Interesting: Given an input x to a layer f(x)=Wσ(x), where σ is an activation function and W is a weight matrix, the authors define the layer's "neural feature matrix" (NFM) as WᵀW, and show that throughout training, it remains proportional to the average outer product of the layer's gradients, i.e., WᵀW ∝ mean(∇f(x)∇f(x)ᵀ), with the mean computed over all samples in the training data. The authors posit that layers learn to up-weight features strongly related to model output via the NFM.
The authors do interesting things with the NFM, including explaining why pruning should even be possible and why we see grokking during learning. They also train a kernel machine iteratively, at each step alternating between (1) fitting the model's kernel matrix to the data and (2) computing the average gradient outer product of the model and replacing the kernel matrix with it. The motivation is to induce the kernel machine to "learn to identify features." The approach seems to work well. The authors' kernel machine outperforms all previous approaches on a common tabular data benchmark.
This NFM is a curious quantity . It has the flavor of a metric on the space of inputs to that layer. However, the fact that W’W remains proportional to DfDf’ seems to be an obvious consequence of the very form of f… since Df is itself Ds’WW’Ds, then this should be expected under some assumptions (perhaps mild) on the statistics of Ds, no?
It has more than just the flavor of a metric, it’s exactly a metric because any “square” matrix (M’M) is positive definite (since x’M’Mx=y’y=<y,y>, where y=Mx). It could be interpreted as a metric which only cares about distances along dimensions that the NN cares about.
I agree that the proportionality seems a little obvious, I think what’s most interesting is what they do with the quantity, but I’m surprised no one else has tried this.
Yes of course any positive definite matrix can be used as a metric on the corresponding Euclidean space - but that doesn’t mean it’s necessarily useful as a metric. Hence I think it’s useful to distinguish things which could be a metric (in that a metric can be constructed from them), versus things which when applied as a metric actually provide some benefit.
In particular, if we believe the manifold hypothesis, then one should expect a useful metric on features to be local and not static - the quantity W’W clearly does not depend on the inputs to the layer at inference time, and so is static.
How are you defining the utility of a metric here? It’s not clear to me why a locally-varying metric would be necessarily more 'useful' than a global one in the context of the manifold hypothesis.
Moreover, if I’m understanding their argument right then W’W is proportional to an average of the exterior derivative of the manifold representing prediction surface of any given NN layer (averaging with respect to the measure defined by the data generating process). While this averaging by definition leaves some of the local information on the cutting room floor, the result is going to be far more interpretable (because we've discarded all that distracting local data) and I would assume will still retain the large-scale structure of the underlying manifold (outside of some gross edge-cases).

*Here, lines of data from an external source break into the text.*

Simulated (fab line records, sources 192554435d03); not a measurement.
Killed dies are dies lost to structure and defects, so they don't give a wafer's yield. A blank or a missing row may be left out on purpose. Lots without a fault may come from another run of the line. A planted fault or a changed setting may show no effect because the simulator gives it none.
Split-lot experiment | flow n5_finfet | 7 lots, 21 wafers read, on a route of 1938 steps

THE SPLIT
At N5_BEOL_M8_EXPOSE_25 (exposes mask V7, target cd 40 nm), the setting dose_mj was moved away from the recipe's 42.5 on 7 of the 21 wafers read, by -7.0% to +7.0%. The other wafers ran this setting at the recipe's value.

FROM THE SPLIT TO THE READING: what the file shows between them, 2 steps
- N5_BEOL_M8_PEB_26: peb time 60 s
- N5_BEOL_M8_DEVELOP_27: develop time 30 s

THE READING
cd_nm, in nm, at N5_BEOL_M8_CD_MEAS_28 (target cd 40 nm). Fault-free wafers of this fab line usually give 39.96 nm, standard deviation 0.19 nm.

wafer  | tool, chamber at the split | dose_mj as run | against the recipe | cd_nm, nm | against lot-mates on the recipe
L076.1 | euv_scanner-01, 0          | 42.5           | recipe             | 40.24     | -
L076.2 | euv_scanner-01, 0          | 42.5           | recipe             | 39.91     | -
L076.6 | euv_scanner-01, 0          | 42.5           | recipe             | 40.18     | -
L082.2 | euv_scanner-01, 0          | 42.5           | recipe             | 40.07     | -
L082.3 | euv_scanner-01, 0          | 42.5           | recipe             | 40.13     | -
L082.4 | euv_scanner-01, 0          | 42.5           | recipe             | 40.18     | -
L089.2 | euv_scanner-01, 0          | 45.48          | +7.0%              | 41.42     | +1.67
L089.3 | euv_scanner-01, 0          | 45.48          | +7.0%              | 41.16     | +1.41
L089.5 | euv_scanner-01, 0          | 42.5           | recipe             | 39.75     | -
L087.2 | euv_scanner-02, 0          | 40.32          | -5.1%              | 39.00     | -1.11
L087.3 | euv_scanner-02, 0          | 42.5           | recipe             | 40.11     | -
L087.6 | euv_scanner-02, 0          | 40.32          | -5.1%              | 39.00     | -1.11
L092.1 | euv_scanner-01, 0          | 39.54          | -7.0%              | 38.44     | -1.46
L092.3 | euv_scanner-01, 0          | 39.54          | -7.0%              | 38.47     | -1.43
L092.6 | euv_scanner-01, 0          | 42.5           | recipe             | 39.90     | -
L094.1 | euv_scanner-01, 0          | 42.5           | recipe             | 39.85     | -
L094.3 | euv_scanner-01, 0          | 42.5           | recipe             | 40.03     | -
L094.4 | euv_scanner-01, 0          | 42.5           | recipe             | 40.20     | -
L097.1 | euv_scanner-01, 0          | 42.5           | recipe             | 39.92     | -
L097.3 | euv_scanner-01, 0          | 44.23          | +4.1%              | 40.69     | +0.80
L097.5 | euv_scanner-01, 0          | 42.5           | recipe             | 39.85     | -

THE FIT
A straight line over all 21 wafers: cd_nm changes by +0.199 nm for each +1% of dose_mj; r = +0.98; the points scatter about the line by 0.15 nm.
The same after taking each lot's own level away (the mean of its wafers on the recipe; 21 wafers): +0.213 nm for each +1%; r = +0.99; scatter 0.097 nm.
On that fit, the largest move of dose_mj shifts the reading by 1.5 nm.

If one thinks of a metric as a “distance measure”, which is to say, how similar is some input x to the “feature” encoded by a layer f(x), and if this feature corresponds to some submanifold of the data, then naturally this manifold will have curvature and the distance measure will do better to account for this curvature. Then generally the metric (in this case, defining a connection on the data manifold) should encode this curvature and therefore is a local quantity. If one chooses a fixed metric, then implicitly the data manifold is being treated as a flat space - like a vector space - which generally it is not. My favorite example for this is the earth, a 2-sphere that is embedded in a higher dimensional space. The correct similarity measure between points is the length of a geodesic connecting those points. If instead one were to just take a flat map (choice of coordinates) and compare their Euclidean distance, it would only be a decent approximation of similarity if the points are already very close. This is like the flat earth fallacy.
But this argument seems analogous to someone saying that average height is less “correct” than the full original data set because every individual’s height is different. In one sense it’s not wrong, but it kind of misses the point of averaging. The full local metric tensor defined on the manifold is going to have the same “complexity” as the manifold itself; it’s a bad way of summarizing a model because it’s not any simpler than the model. Their approach is to average that metric tensor over the region of the manifold swept out by the training data, and they show that this average empirically reflects something meaningful about the underlying response manifold in problems that we’re interested in. Whether or not this average quantity can entirely reproduce that original manifold is kind of irrelevant (and indeed undesirable), the point is that it (a) represents something meaningful about the model and (b) it’s low dimensional enough for a human to reason about. Although globally it will not be accurate to distances along the surface, presumably it is “good enough” to at least first order for much of the support of the training data.
Yes, that sounds right, but it doesn't make the work less worthwhile or less interesting.
The authors do interesting things with the NFM, including explaining why pruning should even be possible and why we see grokking during learning. They also train a kernel machine iteratively, at each step alternating between (1) fitting the model's kernel matrix to the data and (2) computing the average gradient outer product of the model and replacing the kernel matrix with it. The motivation is to induce the kernel machine to "learn to identify features." The approach seems to work well, outperforming all previous approaches on tabular data.
PS. I've updated my comment to add these additional points.
The authors do interesting things with the NFM, including explaining why pruning should even be possible and why we see grokking during learning. They also train a kernel machine iteratively, at each step alternating between (1) fitting the model's kernel matrix to the data and (2) computing the average gradient outer product of the model and replacing the kernel matrix with it. The motivation is to induce the kernel machine to "learn to identify features." The approach seems to work well. The authors' kernel machine outperforms all previous approaches on a common tabular data benchmark.